Cinanima 2005: Portugal’s Animation Oasis

Sharon Katz traveled to Espinho, Portugal, for the 2005 Cinanima and reports with a bit of background on the international animation event and what it had in store for fans this year.
Posted In | Magazines: AnimationWorld

And that, in addition to a lot of hard work and sheer determination, more or less brings us to November 2005 and the 29th annual Cinanima festival. While in Espinho I sought out one of the selection jury members to ask if they could describe the kind of films the jury was looking for. Cristina Teixeira, a young woman who teaches animation, was available. She parked her young son with family and joined me to discuss the festival’s preselection. “What were you looking for in your selection?” I asked.

“Some young Portuguese animation directors recently asked me,” she replied, “if it’s possible to have charme with the new technology.” Charme in Portuguese would most closely translate into the English work “heart.” “Cinanima,” she continued, “promotes the poetic things.” I asked how she defines poetic. “Texture,” she replied, “the textures, the materials, the colors come together like in a painting to give you that genuine feeling of charme.

The mission of the festival, according to Pedro Perez, who has been a member of the organizing team for the past 18 years, is to “receive the people well,” both the locals and the guests from abroad. Directors of festivals (from as far away as Hiroshima, and Kiev this year), animators and students of animation choose to come to this festival because of its genuinely relaxing, warm and generous atmosphere.

Those coming from abroad are ferried to and from the nearby Oporto airport, housed in the small number of local hotels, and fed at the many inexpensive, family run restaurants. An organized tour of the countryside halfway through the festival, punctuated with a sumptuous spread of local fare at a restaurant in nearby Ovar, gave us the opportunity to get out of the screening rooms and into the sunlight, and to see a bit of the local color.

During the six days of events at the festival there were seven competition screenings, three panoramas, a competition of feature films, and a retrospective (actually presenting the newest work) of Phil Mulloy who was in attendance. For the local population, for whom this festival is clearly an institution, there were fully attended screenings for primary school children through to teenagers; workshops, retrospectives including a presentation of the current work of young Portuguese directors, debates and separate screenings for the aged and the disabled.

The residents of Espinho are proud of their longstanding relationship with animated film. While many outsiders have sought to move the festival to the larger centers of Porto or Lisbon, Antonio Gaio and the residents of Espinho insist on maintaining its presence at home.

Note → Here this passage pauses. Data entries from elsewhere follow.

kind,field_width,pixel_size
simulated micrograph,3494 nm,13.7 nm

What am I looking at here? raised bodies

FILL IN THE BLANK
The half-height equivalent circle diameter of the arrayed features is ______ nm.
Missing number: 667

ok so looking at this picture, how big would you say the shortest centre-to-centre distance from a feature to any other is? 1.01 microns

Parties and barhops punctuated the evenings and went on late into the night, often into the hours of early morning, as people caught up with friends and news, argued and debated the competitions and the selection, and generally took in the midnight air. In Espinho one leaves behind big city anonymity and loneliness. The local people are friendly and kind, and I found it quite safe to wander the town even late at night the biggest risk, in fact, seeming to be the trains that run right through the town’s center at high speed.

In fact many local people are still awake and wandering along the boardwalk at 2:00 and 3:00 am, gazing at the waves crashing onto the beach and watching the lights of the local fishermen’s boats bob far out at sea. Food and drink are inexpensive and plentiful, the Porto wines a treat, and the many varied and rich desserts a serious hazard to one’s waistline. Our hosts were gracious and generous, and went to every effort to make us feel very welcome.

The night before we departed I, and several other filmmakers, had a unique opportunity to have dinner with a number of young Portuguese directors and animators and we spoke at length about their work, their plans and their struggles.

“Is Antonio Gaio still a deep influence on your work?” I asked. “Very much so,” they replied. “He risked a lot, almost everything really, he was very courageous and strong to show animation during the time of the PIDE, and we still hold the memory of those terrible times. Our own parents were involved in the revolution so it is still alive for us. Also he brought us the films. When we were young, every year we would go to Cinanima, all the schools would come, to see the films. If it wasn’t for Mr. Gaio and Cinanima we wouldn’t have grown up with animation.”

These young directors want their work judged, not as conventional because they celebrate the poetic and the meaningful, but as a celebration of their country’s hard fought struggle for freedom of speech. They, along with the organizers of Cinanima, aren’t looking just for rarified innovation — though freshness of form is important to them — but for artistic works that genuinely celebrate one’s culture and identity; in effect, a marriage of innovation, imagination and poetry.

Sharon Katz is an independent animator who lives and works in Ottawa. Her recently released animated short film, Slide, is now traveling more than she is.